Power of Three: Get ready for the Supercell-GungHo-Softbank Triforce to shake up gaming
With around 100 employees, the Finnish developer is massively profitable. At the current run-rate, it will have annual sales of around $1 billion, of which more than 75 percent is pure profit.
On that basis, technically it doesn't need the investment - at least in terms of the cash. But there are two key reasons why the deal works.
Too big not to poke
Even though Supercell recently had a secondary share sell off so investors and management could exit some of their cash, it was still worth a lot of money.
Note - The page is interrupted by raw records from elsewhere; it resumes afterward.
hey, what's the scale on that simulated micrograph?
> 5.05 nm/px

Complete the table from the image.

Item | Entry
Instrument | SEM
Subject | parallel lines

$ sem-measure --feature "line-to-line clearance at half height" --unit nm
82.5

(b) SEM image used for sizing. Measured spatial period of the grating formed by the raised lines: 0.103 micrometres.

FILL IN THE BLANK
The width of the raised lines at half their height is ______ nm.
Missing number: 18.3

At some stage investors want to remove the majority of their cash so they can take their bonuses and reinvest. And they're not known for their patience, especially when they have a hit of Supercell proportions on their hands.
Supercell's Hay Day
Hence if Supercell it hadn't come to a conclusion about its longterm future, there would have been rumours about IPO or perhaps even other big corporations considering whether they could buy it, or a part of it.
But given its flat, almost anti-corporate management structure, there was clearly no way Supercell could have considered an IPO.
Indeed, given the scale of the company's success, this structure was becoming something of an issue. Companies worth hundreds of millions can sit in the corporate background and do as they please. Companies worth billions of dollars cannot.
There's too much at stake for their investors and shareholders and those who want to be investors and shareholders.
Separated at birth
In that context, the Softbank and GungHo deal is CEO Illka Paananen's dream.
Although a much larger and more established company - GungHo Online has been on the Japanese stock exchange for years - its culture is very similar to Supercell.
Like Supercell's Clash of Clans and Hay Day, GungHo is the surprised publisher of its own massively profitable free-to-play game Puzzle & Dragons.
The two companies also combined their userbases earlier in the year to cross-promote each other games; something that boosted Supercell's success in the lucrative Japanese market it had previously ignored.
In this way, the GungHo part of the deal - it also put in 20 percent of the $1.5 billion total - provides Supercell with access to the Japanese market, both in terms of market intelligent and distribution muscle, but also more subtle aspects such as cultural nuances.
As for Softbank, it's already the majority shareholder in GungHo Online, spending $265 million to gain 58.5 percent of the shares back in March 2013.
Aside of these deals, the Japanese internet and telecomms outfit (which also owns 80 percent of US carrier Sprint) has a market capitalisation of $88 billion.
It's now also a major player in the fastest growing, most profitable part of the global games business.
Two bigs make a massive
As Paananen pointed out in the blog post in which he announced the deal, for Supercell this is the merely the end of the beginning. The rest is yet to come.
"At Supercell, one of our greatest aspirations is to become the first truly global games company, one that has a strong foothold in both the West and the East, including Japan, Korea and China," he said.
"We want to build a company that people all over the globe will look back in 30 years and talk about all the great games that we developed and the impact they had on peoples lives.
"The same way I personally feel about Nintendo, for example."
And given that GungHo's market capitalisation recently overtook the veteran Japanese games company, that's no slip of the pen.
As you were, just richer
But from a Supercell point of view, what's most important about the deal is that Softbank's financial strength provides it with the stability and firepower it needs to make big bets in the future.
Yet it keeps its independence (as much as owning only 49 percent of your company enables), continuing to be based and pay taxes in Finland.
Supercell's Clash of Clans
And as Paananen also points out, Softbank's founder Masayoshi Son is a man whose business vision scales beyond the usual 5-year-plan to 300 years.
In a world moving as fast as the mobile gaming space, that remains an ambition beyond any single organisation to deliver but it's clear that for the next couple of years at least, there's a new centre of gaming power in the world.